I have a problem which is similar to the one posted here. The difference is that I get unwanted white spaces inside the plot area when I plot two subplots which share axes via the sharex
and sharey
attributes. The white spaces persist even after setting autoscale(False)
. For example, using similar code as in the answer to the post mentioned above:
import matplotlib.pyplot as plt
import numpy as np
fig = plt.figure()
ax = fig.add_subplot(2, 1, 1)
ax.imshow(np.random.random((10,10)))
ax.autoscale(False)
ax2 = fig.add_subplot(2, 1, 2, sharex=ax, sharey=ax) # adding sharex and sharey
ax2.imshow(np.random.random((10,10)))
ax2.autoscale(False)
plt.show()
results in this image.
I have also tried ax.set_xlim(0, 10)
and ax.set_xbound(0, 10)
as per suggestions here, but to no avail. How can I get rid of the extra white spaces? Any ideas would be appreciated.
As suggested here, adding:
ax.set_adjustable('box-forced')
ax2.set_adjustable('box-forced')
solves the problem.
(documentation)
Using plt.subplots
as:
fig, ax = plt.subplots(nrows=2, ncols=1, sharex=True, sharey=False)
ax[0].imshow(np.random.random((10,10)))
ax[0].autoscale(False)
ax[1].imshow(np.random.random((10,10)))
ax[1].autoscale(False)
I get with no white spaces within axes.
Using figsize
within plt.subplots
or fig.subplots_adjust
you can get better axis ratios.
The issue is the helpful machinery from using add_subplot
. Notice that the amount of white space changes if you resize the figure.

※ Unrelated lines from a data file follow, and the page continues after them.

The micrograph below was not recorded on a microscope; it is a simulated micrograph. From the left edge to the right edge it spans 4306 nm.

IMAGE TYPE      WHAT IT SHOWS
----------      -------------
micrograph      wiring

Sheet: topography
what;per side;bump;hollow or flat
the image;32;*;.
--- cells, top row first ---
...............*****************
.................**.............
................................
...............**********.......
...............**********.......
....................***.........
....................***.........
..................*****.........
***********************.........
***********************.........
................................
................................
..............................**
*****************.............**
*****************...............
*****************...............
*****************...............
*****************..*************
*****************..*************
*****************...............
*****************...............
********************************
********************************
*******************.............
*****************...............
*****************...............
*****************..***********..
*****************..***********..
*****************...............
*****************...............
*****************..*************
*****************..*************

The following seems to work (until you re-size the figure)
import matplotlib.pyplot as plt
import numpy as np
fig = plt.figure(figsize=(5, 5))
ax = fig.add_axes([.3, .55, .35, .35])
ax.imshow(np.random.random((10,10)))
ax.autoscale(False)
ax2 = fig.add_axes([.3, .05, .35, .35], sharex=ax, sharey=ax )
ax2.imshow(np.random.random((10,10)))
ax2.autoscale(False)
plt.show()
This looks like a bad interaction between the size/location of the axes
object, the shared axes, and the equal aspect ratio from imshow
.
If you can live with out the ticks, you can do
ax.set_axis_off()
ax2.set_axis_off()
I think it is worth opening an issue on the matplotlib github for this.